The New Zealand dollar gained in volatile trading as investors eye US job figures today for signs of a recovery in the world's largest economy.
The kiwi yesterday dropped to as low as 78.99 US cents, and early this morning traded as high as 81.01 cents. The local currency recently bought 80.33 US cents from 79.09 cents at 5pm in Wellington yesterday.
Investors are eyeing the US payrolls report for signs employment, a key driver of economic recovery, is picking up. Federal Reserve Chairman Ben Bernanke has said sustained improvement in employment was needed before the central bank would start unwinding its US$85 billion a month bond buying programme, which has kept the US dollar low.
"The kiwi is being shaken up within a broad range," said Alex Hill, head of dealing at HiFX. "It's a very uncertain market going into tonight's non-farm payroll numbers. The markets are very unsure. Volatility is certainly high."
Alex Hill, head of dealing at HiFX
The New Zealand dollar will probably trade between 79.70 US cents and 80.50 cents today, Hill said.
It is likely to take its lead from the payrolls data when local trading resumes on Monday, he said.
Employers probably added 170,000 jobs to their payrolls in May, according to a Reuters survey of economists, while the median forecast in a Bloomberg survey calls for an increase of 165,000 jobs. The unemployment rate is expected to stay at 7.5 per cent. The payrolls report is due out 12:30am on Saturday in New Zealand.
With the next two-day Federal Open Market Committee meeting starting on June 18, the payrolls data is expected to provide direction for the committee's attitude toward tapering the bond-buying programme, known as quantitative easing.
The New Zealand dollar advanced to 60.65 euro cents from 60.31 cents after European Central Bank policy makers kept their key rate at a record low, and downgraded their forecast for growth for this year, while upgrading expectations for 2014. Annual real GDP is expected to decline by 0.6 per cent in 2013, followed by growth of 1.1 per cent in 2014.

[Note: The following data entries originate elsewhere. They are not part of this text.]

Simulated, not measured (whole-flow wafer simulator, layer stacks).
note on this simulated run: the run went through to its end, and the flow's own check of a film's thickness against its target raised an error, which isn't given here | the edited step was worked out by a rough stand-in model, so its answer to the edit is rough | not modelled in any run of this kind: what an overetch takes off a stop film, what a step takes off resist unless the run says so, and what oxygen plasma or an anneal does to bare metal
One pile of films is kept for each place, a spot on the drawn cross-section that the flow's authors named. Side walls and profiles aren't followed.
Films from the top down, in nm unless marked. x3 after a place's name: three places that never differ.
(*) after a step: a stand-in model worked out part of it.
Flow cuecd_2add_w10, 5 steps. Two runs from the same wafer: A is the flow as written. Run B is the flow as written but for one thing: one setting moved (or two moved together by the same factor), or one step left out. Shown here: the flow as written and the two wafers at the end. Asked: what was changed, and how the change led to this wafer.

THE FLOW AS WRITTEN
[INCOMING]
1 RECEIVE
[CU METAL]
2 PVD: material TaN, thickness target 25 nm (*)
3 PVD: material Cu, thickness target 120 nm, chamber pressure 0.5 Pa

The kiwi increased to 51.48 British pence from 51.33 pence after Bank of England policymakers maintained stimulus for the economy. The bank's Monetary Policy Committee held its target for bond purchases at 375 billion pounds.
The local currency dropped to 83.56 Australian cents from 83.71 yesterday and slid to 77.99 yen from 78.40 yen. The trade-weighted index advanced to 74.77 from 74.41.